The following article from Approfondimento Sindone is reprinted with the permission of the publisher. Copyright © 1998 by Centro Studi Medievali (Pontremoli MS, Italy). Nothing may be copied or reproduced in any form without the written permission of the publisher.

Red Ochre and Vermilion on Shroud Tapes?

WALTER C. McCRONE
McCrone Research Institute
Chicago, Illinois

Although the 1988 carbon-14 date confirms a medieval origin, I reached that conclusion a decade earlier on the basis of polarized light microscopy1. The scientific controversy over the Shroud of Turin is unusual in its disparity of opinions, the one-sidedness of those opinions, and its nearly seventeen-year length2.

The Shroud of Turin, a linen cloth measuring 1.1 x 4.3 m., depicts two images, back and front views, of a naked crucified man. A group of scientists from the Shroud of Turin Research Project (STURP) spent five days and nights in Turin in October 1978 examining the Shroud. These scientists identified the Turin Shroud image as blood and oxidized/dehydrated cellulose3. I, instead, found no blood and established the presence of Fe2O3.xH2O and HgS corresponding to two common artist's pigments of the 14th century, red ochre and vermilion, with a collagen (gelatin) tempera binder. My microscopical studies were made on thousands of fibers and particles on the 32 Shroud tapes, each about 5 cm2 in area. These tapes retained surface particles and fibers from body-image, bloodstain, scorch, water stain and control areas.

To the unaided eye, the Shroud image is yellow to orange in most body-image areas, but red in blood-image areas. Microscopically, the image consists of yellow fibers and red particles; the red particles are more abundant in the red blood images, and the yellow fibers are the major colored substance in the body image. A careful microscopical survey of the 22 image tapes and 10 nonimage tapes shows, without exception, tiny red particles in body- and blood-image areas but no red particles on the fibers in the nonimage areas. The red particles require careful high-magnification light microscopy (600-1000x) to see and identify. The results of my studies are based on a total count of more than 8000 fibers on image and nonimage tapes. There are 10-26% yellow fibers in non-image areas and 29-72% yellow fibers in image areas.
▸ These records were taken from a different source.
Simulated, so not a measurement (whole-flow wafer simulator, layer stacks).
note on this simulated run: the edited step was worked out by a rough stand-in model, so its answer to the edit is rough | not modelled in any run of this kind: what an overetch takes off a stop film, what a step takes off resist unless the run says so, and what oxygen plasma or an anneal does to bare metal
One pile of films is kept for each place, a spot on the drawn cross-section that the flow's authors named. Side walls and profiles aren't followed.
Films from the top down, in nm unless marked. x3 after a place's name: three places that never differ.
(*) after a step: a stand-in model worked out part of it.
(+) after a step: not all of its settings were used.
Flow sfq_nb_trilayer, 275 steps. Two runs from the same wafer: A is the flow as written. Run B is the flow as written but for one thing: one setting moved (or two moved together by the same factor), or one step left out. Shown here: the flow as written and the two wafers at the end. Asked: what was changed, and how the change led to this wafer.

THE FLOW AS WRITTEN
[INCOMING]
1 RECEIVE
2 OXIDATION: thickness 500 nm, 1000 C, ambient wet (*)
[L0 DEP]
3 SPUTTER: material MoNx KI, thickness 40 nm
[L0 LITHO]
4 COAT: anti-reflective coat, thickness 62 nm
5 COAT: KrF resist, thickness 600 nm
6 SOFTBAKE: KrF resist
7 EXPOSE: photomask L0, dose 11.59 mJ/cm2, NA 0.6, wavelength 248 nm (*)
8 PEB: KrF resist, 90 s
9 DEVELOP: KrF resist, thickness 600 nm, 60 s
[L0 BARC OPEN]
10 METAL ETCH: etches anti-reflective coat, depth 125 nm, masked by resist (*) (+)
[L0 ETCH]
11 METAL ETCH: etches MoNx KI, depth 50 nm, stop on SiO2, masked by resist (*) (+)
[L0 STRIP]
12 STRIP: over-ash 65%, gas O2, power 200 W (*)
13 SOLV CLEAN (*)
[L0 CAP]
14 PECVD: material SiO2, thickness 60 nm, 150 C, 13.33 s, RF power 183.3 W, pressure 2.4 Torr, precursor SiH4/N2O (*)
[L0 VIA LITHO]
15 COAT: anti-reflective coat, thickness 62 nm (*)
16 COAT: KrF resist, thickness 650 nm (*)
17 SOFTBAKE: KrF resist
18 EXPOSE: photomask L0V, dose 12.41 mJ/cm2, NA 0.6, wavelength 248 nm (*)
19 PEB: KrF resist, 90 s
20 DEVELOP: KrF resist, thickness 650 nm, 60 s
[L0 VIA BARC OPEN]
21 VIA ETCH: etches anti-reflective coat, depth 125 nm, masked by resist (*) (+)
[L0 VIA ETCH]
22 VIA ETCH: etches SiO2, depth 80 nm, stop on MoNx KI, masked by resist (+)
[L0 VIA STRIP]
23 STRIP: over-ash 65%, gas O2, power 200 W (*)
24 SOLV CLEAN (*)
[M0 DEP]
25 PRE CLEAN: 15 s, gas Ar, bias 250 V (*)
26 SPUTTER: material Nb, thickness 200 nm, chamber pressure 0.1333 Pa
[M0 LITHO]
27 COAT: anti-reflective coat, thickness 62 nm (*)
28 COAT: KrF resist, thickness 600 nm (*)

The red particles are found on the fibers of all image tapes and have varying degrees of hydration, color, and refractive index (from about 2.5 to 3.01). These properties are characteristic of the artist's earth pigment, red ochre4. Common worldwide, this pigment has been used by artists for at least 30,000 years. The highest refractive index particles are hydrous, crystalline, highly birefringent hematite with indices of 2.78 and 3.01. The iron earth pigments are hydrous iron oxide ranging in color and refractive index from yellow ochre to red ochre depending on their history. This raises the refractive index and may result in crystallization of hematite, anhydrous Fe2O3. A significant proportion of the Shroud red ochre is hematite, thus accounting for the observed birefringence of many of the individual particles. The composition of the Shroud red ochre was confirmed both by electron microprobe and by X-ray diffraction5. The XRD data were obtained on single red particle weighing only <1 ng of which possibly 0.2-0.3 ng is pigment. Less than one-half of the pigment aggregate particle is crystalline (hematite and vermilion), hence the lines in the XRD pattern are very spotty and difficult to measure. The agreement with known hematite data is, nonetheless, convincing.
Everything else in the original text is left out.